I have two different DAGs that need to run in different frequencies. One i.e. dag1 needs to run weekly and the dag2 needs to run daily. Now dag2 should only run when dag1 has finished, on every occurrence when dag1 runs.
I have defined two DAGs as follows in two different python modules.
dag1.py
PROJECT_PATH = path.abspath(path.join(path.dirname(__file__), '../..'))
with DAG('dag1',
default_args={
'owner': 'airflow',
'start_date': dt.datetime(2019, 8, 19, 9, 30, 00),
'concurrency': 1,
'retries': 0
}
schedule_interval='00 10 * * 1',
catchup=True
) as dag:
CRAWL_PARAMS = BashOperator(
task_id='crawl_params',
bash_command='cd {}/scraper && scrapy crawl crawl_params'.format(PROJECT_PATH)
)
dag2.py
PROJECT_PATH = path.abspath(path.join(path.dirname(__file__), '../..'))
with DAG('dag2',
default_args = {
'owner': 'airflow',
'start_date': dt.datetime(2019, 8, 25, 9, 30, 00),
'concurrency': 1,
'retries': 0
}
schedule_interval='5 10 * * *',
catchup=True
) as dag:
CRAWL_DATASET = BashOperator(
task_id='crawl_dataset',
bash_command='''
cd {}/scraper && scrapy crawl crawl_dataset
'''.format(PROJECT_PATH)
)
Currently I have manually set a gap of 5 minutes between two dags. This setup is not working currently and also lacks the function to make dag2 dependent on dag1 as required.

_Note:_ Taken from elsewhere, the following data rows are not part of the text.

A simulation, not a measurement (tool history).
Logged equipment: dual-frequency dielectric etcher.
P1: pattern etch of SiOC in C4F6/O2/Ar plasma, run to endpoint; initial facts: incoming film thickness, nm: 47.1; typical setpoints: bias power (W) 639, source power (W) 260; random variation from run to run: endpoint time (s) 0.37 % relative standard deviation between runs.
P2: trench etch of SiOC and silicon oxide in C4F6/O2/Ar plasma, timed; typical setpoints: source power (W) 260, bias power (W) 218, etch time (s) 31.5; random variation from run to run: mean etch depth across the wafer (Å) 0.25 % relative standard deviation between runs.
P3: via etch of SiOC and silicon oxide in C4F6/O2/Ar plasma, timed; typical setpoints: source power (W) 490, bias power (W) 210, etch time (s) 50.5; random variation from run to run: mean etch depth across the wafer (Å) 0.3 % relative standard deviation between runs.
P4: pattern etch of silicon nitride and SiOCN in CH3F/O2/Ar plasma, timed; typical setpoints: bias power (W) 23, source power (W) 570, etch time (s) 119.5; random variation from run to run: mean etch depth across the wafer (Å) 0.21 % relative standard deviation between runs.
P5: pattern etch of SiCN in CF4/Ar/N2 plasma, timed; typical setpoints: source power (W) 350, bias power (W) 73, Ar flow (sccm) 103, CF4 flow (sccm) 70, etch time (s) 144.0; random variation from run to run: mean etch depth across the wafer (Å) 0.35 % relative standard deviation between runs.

I had checked the answers here and here but was not able to figure out.
NOTE: the schedule_intervals are indicative only. The intention is to run dag1 every Monday at a fixed time and run dag2 daily on a fixed time and on Monday, it should only after dag1 finishes.
Here each dag has multiple tasks as well.